A Comparison Between Lucky Imaging and Speckle Stabilization for Astronomical Imaging

TL;DR

This paper compares Speckle Stabilization and Lucky Imaging for ground-based astronomical imaging, evaluating their efficiencies and sensitivities through modeling, and finds their relative advantages depend on system configurations and target brightness.

Contribution

It provides a detailed comparison of Speckle Stabilization and Lucky Imaging, including modeling results that quantify their relative efficiencies and sensitivities under various conditions.

Findings

Speckle Stabilization is 3.35 times more efficient than shift-and-add.

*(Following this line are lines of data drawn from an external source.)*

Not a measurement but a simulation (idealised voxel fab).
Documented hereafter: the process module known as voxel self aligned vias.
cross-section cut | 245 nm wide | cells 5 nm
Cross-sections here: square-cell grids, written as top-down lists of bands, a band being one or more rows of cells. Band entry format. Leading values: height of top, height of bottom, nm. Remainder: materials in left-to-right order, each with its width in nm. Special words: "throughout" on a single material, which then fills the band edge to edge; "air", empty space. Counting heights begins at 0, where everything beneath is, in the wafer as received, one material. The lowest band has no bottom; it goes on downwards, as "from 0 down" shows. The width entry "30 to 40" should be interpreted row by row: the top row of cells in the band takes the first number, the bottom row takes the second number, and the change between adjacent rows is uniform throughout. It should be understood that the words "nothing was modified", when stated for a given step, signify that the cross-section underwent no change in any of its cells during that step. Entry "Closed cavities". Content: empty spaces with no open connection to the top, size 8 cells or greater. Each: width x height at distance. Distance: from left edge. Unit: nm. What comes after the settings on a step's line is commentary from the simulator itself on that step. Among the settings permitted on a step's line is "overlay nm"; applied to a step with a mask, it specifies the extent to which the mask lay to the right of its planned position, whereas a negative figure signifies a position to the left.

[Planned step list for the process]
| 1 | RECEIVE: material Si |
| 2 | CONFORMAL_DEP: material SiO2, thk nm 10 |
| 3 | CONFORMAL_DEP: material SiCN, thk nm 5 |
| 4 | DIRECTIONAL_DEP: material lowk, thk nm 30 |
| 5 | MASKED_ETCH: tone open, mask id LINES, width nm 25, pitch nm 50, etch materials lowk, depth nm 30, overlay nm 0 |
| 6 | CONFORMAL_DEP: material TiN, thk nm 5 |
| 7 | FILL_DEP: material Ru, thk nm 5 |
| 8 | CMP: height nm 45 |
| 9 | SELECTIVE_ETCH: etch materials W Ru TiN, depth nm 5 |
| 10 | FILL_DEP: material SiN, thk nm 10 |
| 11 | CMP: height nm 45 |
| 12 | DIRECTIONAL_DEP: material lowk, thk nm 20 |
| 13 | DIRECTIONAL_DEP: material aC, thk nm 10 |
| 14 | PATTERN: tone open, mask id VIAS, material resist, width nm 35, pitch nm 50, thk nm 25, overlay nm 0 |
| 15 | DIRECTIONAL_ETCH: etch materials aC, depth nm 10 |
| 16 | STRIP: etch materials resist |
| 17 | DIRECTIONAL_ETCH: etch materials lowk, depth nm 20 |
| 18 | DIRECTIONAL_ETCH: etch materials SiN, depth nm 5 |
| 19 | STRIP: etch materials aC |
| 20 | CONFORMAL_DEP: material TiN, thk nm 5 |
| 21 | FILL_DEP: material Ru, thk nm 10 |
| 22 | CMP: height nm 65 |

Speckle Stabilization detects targets 1.42 magnitudes fainter.

Optimal Lucky Imaging can outperform Speckle Stabilization in efficiency and sensitivity.

Abstract

The new technique of Speckle Stabilization has great potential to provide optical imaging data at the highest angular resolutions from the ground. While Speckle Stabilization was initially conceived for integral field spectroscopic analyses, the technique shares many similarities with speckle imaging (specifically shift-and-add and Lucky Imaging). Therefore, it is worth comparing the two for imaging applications. We have modeled observations on a 2.5-meter class telescope to assess the strengths and weaknesses of the two techniques. While the differences are relatively minor, we find that Speckle Stabilization is a viable competitor to current Lucky Imaging systems. Specifically, we find that Speckle Stabilization is 3.35 times more efficient (where efficiency is defined as signal-to-noise per observing interval) than shift-and-add and able to detect targets 1.42 magnitudes fainter when using a standard system. If we employ a high-speed shutter to compare to Lucky Imaging at 1% image selection, Speckle Stabilization is 1.28 times more efficient and 0.31 magnitudes more sensitive. However, when we incorporate potential modifications to Lucky Imaging systems we find the advantages are significantly mitigated and even reversed in the 1% frame selection cases. In particular, we find that in the limiting case of Optimal Lucky Imaging, that is zero read noise {\it and} photon counting, we find Lucky Imaging is 1.80 times more efficient and 0.96 magnitudes more sensitive than Speckle Stabilization. For the cases in between, we find there is a gradation in advantages to the different techniques depending on target magnitude, fraction of frames used and system modifications.